Celebrating the life of Rose Stone, Sisters in Crime’s oldest member

The life of Rose Stone, Sisters in Crime’s oldest member and one of its most long-standing, will be celebrated on Wednesday 14 November, 1.00 pm, at the Kadimah, the Jewish Cultural Centre & National Library, 7 Selwyn Street, Elsternwick, Melbourne. Everyone is welcome to attend.

Rose, 96, died peacefully on 23 October in a nursing home in Prahran in inner-city Melbourne. Until recently, she had been living at home nearby in Balaclava, cooking for herself and enjoying a very active social and cultural life.

Rose joined Sisters in Crime in the year it was founded – in 1991 – and until about seven years ago attended pretty much every event, mostly in one of her trade-mark hats. Recently, night events had become a bit difficult but she still came to early evening events at St Kilda Library and was a feature of the 2016 SheKilda Crime Convention where (once again!), she won the raffle! (Pictured left with Angela Savage.)

Rose arrived in Melbourne from Poland at the age of 16 in 1938, as a refugee from Nazism. The rest of the family were to follow but all perished in the Holocaust. She was an active and long-standing member of the Communist Party of Australia which she left in 1972 over the issue of women’s liberation. She became a prominent figure in the women’s movement in Melbourne.

 

After leaving her husband, Rose worked as a costumier for the Melbourne Theatre Company. After she retired, she continued to sew, making all her own clothes and making patchwork leather  bags for friends and family.

Over the past 15 years or so, Rose, who had arrived in Australia speaking no English, started writing and was usually one of the winners in the City of Port Phillip’s annual Seniors’ Writing Competition.

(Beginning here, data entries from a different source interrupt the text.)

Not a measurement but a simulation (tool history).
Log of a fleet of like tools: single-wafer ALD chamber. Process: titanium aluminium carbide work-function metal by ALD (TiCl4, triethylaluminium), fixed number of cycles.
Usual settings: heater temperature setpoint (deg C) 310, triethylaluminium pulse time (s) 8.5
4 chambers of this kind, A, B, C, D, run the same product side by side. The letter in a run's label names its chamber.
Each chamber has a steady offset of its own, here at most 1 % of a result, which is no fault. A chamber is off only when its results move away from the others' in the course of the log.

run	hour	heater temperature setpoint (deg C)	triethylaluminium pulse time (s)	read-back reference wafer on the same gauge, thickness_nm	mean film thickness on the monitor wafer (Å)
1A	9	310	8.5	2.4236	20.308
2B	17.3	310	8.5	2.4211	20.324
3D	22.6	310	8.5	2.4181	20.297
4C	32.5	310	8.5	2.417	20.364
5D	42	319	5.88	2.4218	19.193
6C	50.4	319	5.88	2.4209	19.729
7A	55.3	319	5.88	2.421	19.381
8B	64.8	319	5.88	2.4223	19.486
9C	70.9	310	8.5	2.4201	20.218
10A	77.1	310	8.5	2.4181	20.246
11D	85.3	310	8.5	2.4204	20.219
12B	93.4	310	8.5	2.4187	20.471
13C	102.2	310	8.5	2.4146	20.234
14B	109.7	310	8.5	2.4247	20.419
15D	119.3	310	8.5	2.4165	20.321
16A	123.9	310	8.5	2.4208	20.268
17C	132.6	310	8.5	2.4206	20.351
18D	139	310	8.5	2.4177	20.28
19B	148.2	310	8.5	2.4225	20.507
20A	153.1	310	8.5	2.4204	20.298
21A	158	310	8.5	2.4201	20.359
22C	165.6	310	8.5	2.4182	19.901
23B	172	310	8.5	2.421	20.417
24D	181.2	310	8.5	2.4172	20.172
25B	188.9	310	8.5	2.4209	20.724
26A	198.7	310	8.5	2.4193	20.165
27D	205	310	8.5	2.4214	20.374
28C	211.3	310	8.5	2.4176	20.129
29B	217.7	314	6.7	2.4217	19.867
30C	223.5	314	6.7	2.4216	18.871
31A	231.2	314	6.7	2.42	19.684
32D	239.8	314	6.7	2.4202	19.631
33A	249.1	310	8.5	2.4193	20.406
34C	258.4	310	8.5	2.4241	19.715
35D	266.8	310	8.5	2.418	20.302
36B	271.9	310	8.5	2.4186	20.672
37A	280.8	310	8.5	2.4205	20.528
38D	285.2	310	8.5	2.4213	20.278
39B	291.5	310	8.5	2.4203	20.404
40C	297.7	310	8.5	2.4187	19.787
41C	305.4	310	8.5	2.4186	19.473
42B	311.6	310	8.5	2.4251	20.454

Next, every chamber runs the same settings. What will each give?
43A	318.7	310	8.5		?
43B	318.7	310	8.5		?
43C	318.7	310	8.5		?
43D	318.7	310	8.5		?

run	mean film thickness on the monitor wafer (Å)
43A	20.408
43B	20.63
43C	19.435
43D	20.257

In 2005, her winning story wasabout how she escaped to St Kilda twice – once from the Hitler and later from her husband!

Rose took enormous pleasure in life – catching up with friends; going to Union of Australian Women events plays, concerts and the Shakespeare Society; playing Scrabble; reading crime and attending Sisters in Crime events. She was a passionate reader and love crime mixed with politics, particularly of the feminist/lefty kind.

She was outspoken on the issue of older women and sex, and was one of the women interviewed by former Sisters in Crime convenor, Renata Singer, for her book, Older and Bolder: Life After 60 (Melbourne University Press, 2015). They subsequently spoke on a panel about older women and sex at the Melbourne Writer’s Festival. Rose wowed the audience.